Re: [PATCH] cdx: add MSI support for CDX bus

From: Thomas Gleixner
Date: Wed May 10 2023 - 18:29:46 EST


Nipun!

On Wed, May 10 2023 at 19:34, Nipun Gupta wrote:
> On 5/10/2023 3:31 AM, Thomas Gleixner wrote:
>> I'm not insisting on that, but you could at least have had the courtesy
>> of responding to my review reply and explain to me why you want to solve
>> it differently and why my suggestion is not the right solution.
>>
>> Alternatively you could have added that information in the changelog or
>> cover letter.
>>
>> So in summary you ignored _all_ review comments I made, went off and did
>> something different and provided a slightly different useless changelog
>> with the extra add on of a broken Signed-off-by chain.
>>
>> Feel free to ignore my reviews and the documentation which we put out
>> there to make collaboration feasible for both sides, but please don't be
>> upset when I ignore you and your patches in return.
>
> Sincere apology for not responding to the earlier comments. Intention
> was never to ignore the review comments. Appreciate your vast changes
> regarding the MSI, and the patch series you shared took time to
> understand (provided other things as well), and it was quite late to
> reply. I understand that even in this case atleast I should have added
> this as part of the cover-letter.

Fair enough. All settled.

> IMHO, use-case for MSI in CDX subsystem is a bit different from per
> device MSI domain. Here we are trying to create a domain per CDX
> controller which is attached to a MSI controller, and all devices on a
> particular CDX controller will have same mechanism of write MSI
> message.

That was exactly the same assumption which PCI/MSI and other MSI
implementations made. It turned out to be the wrong abstraction.

CDX is not any different than PCI. The actual "interrupt chip" is not
part of the bus, it's part of the device and pretending that it is a bus
specific thing is just running in to the same cul-de-sac sooner than
later.

> Also, the current CDX controller that we have added has a different
> mechanism for MSI prepare (it gets requester ID from firmware).

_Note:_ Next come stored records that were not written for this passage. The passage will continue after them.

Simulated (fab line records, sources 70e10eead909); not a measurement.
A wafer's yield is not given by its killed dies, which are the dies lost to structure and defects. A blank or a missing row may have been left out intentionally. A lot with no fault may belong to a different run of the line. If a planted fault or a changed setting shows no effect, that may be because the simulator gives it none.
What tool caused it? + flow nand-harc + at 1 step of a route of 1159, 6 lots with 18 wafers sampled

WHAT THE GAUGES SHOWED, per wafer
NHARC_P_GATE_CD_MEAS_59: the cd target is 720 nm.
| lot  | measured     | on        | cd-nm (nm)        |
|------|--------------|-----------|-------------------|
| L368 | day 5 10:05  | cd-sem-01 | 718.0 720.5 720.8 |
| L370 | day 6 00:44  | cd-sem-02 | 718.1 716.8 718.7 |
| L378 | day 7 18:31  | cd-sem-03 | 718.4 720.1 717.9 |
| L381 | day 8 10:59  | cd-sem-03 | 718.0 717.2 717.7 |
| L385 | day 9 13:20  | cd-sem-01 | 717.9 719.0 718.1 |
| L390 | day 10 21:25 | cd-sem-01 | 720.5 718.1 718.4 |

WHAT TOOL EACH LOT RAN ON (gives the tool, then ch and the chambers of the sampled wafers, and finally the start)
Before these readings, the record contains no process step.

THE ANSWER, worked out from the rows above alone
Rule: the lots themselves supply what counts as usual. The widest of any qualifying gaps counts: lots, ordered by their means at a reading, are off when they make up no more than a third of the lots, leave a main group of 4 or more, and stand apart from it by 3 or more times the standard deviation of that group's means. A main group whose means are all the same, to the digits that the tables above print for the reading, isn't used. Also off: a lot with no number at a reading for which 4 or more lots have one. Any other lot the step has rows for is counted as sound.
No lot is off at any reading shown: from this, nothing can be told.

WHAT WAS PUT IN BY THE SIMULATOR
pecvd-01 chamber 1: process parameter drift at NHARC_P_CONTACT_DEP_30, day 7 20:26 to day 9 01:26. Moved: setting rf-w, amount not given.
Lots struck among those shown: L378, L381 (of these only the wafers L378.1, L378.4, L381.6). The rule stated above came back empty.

That's not an argument, that's just an implementation detail.

> In your opinion is there any advantage in moving to a per device domain
> for CDX devices? We can definitely rethink the implementation of MSI in
> CDX subsystem.

See above.

While talking about implementation and design. I actually got curious
and looked at CDX because I was amazed about the gazillion indirections
in that msi_write_msg() callback.

So this ends up doing:

cdx->ops->dev_configure(cdx, ...)
cdx_configure_device()
cdx_mcdi_write_msi()
cdx_mcdi_rpc_async()
kmalloc() <- FAIL #1
cdx_mcdi_rpc_async_internal()
queue_work() <- FAIL #2

#1) That kmalloc() uses GFP_ATOMIC, but this is invoked deep in the guts
of interrupt handling with locks held and interrupts disabled.

Aside of the fact that this breaks on PREEMPT_RT, such allocations
are generally frowned upon. As a consequence the kref_put()s in the
error paths of cdx_mcdi_rpc_async_internal() will blow up on RT
too.

I know that Xilinx stated publicly that they don't support RT, but
RT is not that far out to be supported in mainline and aside of that
I know for sure that quite a lot of Xilinx customers use PREEMPT_RT
nevertheless.

#2) That's actually the worse part of it and completely broken versus
device setup

probe()
cdx_msi_domain_alloc_irqs()
...
request_irq() {
...
irq_activate()
irq_chip_write_msi_msg()
...
queue_work()
...
}

enable_irq_in_device()

<- device raises interrupt and eventually uses an uninitialized
MSI message because the scheduled work has not yet completed.

That's going to be a nightmare to debug and it's going to happen
once in a blue moon out in the field.

The interrupt subsystem already can handle update mechanisms which
require sleepable context:

irq_bus_lock() and irq_bus_sync_unlock() irqchip callbacks

They were initially implemented to deal with interrupt chips which are
configured via I2C, SPI etc.

How does that work?

On entry to interrupt management functions the sequence is:

if (desc->irq_data.chip->irq_bus_lock)
desc->irq_data.chip->irq_bus_lock(...)
raw_spin_lock_irq(&desc->lock);

and on exit:

raw_spin_unlock_irq(&desc->lock);
if (desc->irq_data.chip->irq_bus_sync_unlock)
desc->irq_data.chip->irq_bus_sync_unlock(...)

irq_bus_lock() usually just acquires a mutex.

The other irqchip callbacks just cache the relevant information, but do
not execute the bus transaction because that is not possible with
desc->lock held.

In the irq_bus_sync_unlock() they execute the bus transaction with the
cached information before dropping the mutex.

So you can solve #1 and #2 with that. Your msi_write_msg() callback will
just save the message and set some internal flag that it needs to be
written out in the irq_bus_sync_unlock() callback.

See?

IIRC, there is a gap vs. interrupt affinity setting from user space,
which is irrelevant for I2C, SPI etc. configured interrupt chips as they
raise interrupt via an SoC interrupt pin and that's the entity which
does the affinity management w/o requiring I2C/SPI. IIRC I posted a
patch snippet to that effect in one of those lengthy PCI/MSI/IMS threads
because that is also required for MSI storage which happens to be in
queue memory and needs to be synchronized via some command channel. But
I can't be bothered to search for it as it's a no-brainer to fix that
up.

Thanks,

tglx